An Alden/Tribune FAQ: What we know right now

Colleagues,

We received a disappointing lack of information from Tribune in the Teams town halls. We find it hard to believe that CEO Terry Jimenez knows nothing about Alden Global Capital and the imminent threat they pose to our newsrooms.

From the day the news broke, the joint bargaining units have been putting together a list of frequently asked questions about Alden's sale proposal and how it affects us at DPS. Let us know if we can answer any questions not represented here.

IS ALDEN GOING TO TAKE OVER TRIBUNE PUBLISHING?

It looks that way. On Tuesday, Feb. 16, Alden and Tribune announced an agreement that would have the hedge fund assume full ownership of the company, with an outside investor taking on Tribune's Maryland properties.

WHEN WILL THIS HAPPEN?

According to a joint press release from Tribune and Alden, the deal is expected to close sometime during the second quarter of 2021 (June 30).

CAN THIS BE STOPPED?

Though by far the most likely outcome is an Alden takeover, there are ways the deal could fall apart, including a failure to win approval from two-thirds of Tribune shareholders. Patrick Soon-Shiong, the company's second largest shareholder, has effective veto power over the deal and could halt it single-handedly. It is unclear currently whether he plans to do so.

WHAT IF LOCAL INVESTORS COME FORWARD?

While it's difficult to know exactly what Alden plans moving forward, its willingness to sell off the Baltimore Sun and other Maryland papers suggests some willingness to deal with local investors. That means it may not be too late for local investors in different Tribune markets to step in and rescue our papers before Alden can do its worst.

DO WE STILL HAVE A UNION?

Yes! Absolutely nothing changes in that regard. You are still in a union and that means we collectively still must fight and organize to protect each other.

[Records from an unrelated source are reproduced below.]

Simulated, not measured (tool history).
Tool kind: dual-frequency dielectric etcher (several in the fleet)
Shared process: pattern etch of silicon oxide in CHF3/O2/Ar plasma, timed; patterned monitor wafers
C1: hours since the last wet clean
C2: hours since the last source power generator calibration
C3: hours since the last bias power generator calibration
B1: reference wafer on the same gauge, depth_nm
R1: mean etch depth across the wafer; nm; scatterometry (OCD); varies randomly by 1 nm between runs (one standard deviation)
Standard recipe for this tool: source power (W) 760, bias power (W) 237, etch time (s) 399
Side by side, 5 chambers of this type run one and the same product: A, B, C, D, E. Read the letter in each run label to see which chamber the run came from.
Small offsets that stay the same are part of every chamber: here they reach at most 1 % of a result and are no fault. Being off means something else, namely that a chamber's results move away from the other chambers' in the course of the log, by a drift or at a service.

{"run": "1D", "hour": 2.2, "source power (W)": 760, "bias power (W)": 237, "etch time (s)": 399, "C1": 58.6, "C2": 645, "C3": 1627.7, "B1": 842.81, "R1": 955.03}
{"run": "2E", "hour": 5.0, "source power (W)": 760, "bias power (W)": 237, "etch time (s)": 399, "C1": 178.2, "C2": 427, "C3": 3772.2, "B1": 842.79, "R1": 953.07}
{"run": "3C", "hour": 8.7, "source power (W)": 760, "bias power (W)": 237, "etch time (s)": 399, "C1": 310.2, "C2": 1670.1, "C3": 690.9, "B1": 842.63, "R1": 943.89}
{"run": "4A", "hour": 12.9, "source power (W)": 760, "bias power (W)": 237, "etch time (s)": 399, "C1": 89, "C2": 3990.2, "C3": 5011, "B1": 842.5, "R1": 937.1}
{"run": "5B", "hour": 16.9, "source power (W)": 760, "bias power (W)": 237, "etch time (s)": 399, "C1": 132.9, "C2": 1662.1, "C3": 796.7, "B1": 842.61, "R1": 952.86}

WHAT HAPPENS TO OUR STATUS QUO PROTECTIONS?

Because this is a stock sale, the status quo established under Tribune continues to stay in place. That means current working conditions must be preserved or else we can file an unfair labor practice charge against the company. It also means that layoffs and buyouts would be mandatory subjects of bargaining. The NewsGuild's position is that there can be no layoffs under status quo (unless the company were to go to court and prove economic exigency).

WHAT DOES THIS MEAN FOR ONGOING CONTRACT BARGAINING?

The Alden/Tribune deal involves entirely buying out the stock of other investors, a stock sale, so the new owner will be obliged to honor all existing contracts and continue bargaining with newly organized units. The current conditions of individual bargaining should be unaffected and continue from its existing position, including any tentative agreements and interim agreements achieved to date.

We all need to continue to fight for our rights in the workplace and preserve existing contracts and bargaining for the strongest new contracts possible. Bargaining sessions, along with the coordinated actions we need to win, will continue as planned.

WHAT CAN MEMBERS DO TO HELP?

From the moment that Alden announced their stake in Tribune Publishing, we have known that we would have to fight the kinds of ruinous cuts and extractive business practices with Tribune properties that they have with their other holdings. We knew it was likely that they would attempt a full takeover, or parlay their influence within the company to make decisions that would hurt our newsrooms and the long-term health of our company.

We have been engaged in contract fights with Tribune papers now for years, and have been fighting Alden in shops across the country for even longer. That fight continues in the boardroom, at the bargaining table, and in every city and town where Tribune (and Alden) own a newspaper.

This latest news is an opportunity to educate our members and our communities about how Alden conducts business, and the threat to the institutions where we work. Alden has everyone's attention now.

Participate in coordinated actions across Tribune. Join your steward networks. Mobilize with other members. Join a outreach to seek out local, civic-minded investors who are willing to make a sincere attempt to buy their community newspaper. Build your ties to the community. Contact your elected officials. Share information about this deal and the implications for local news in your community.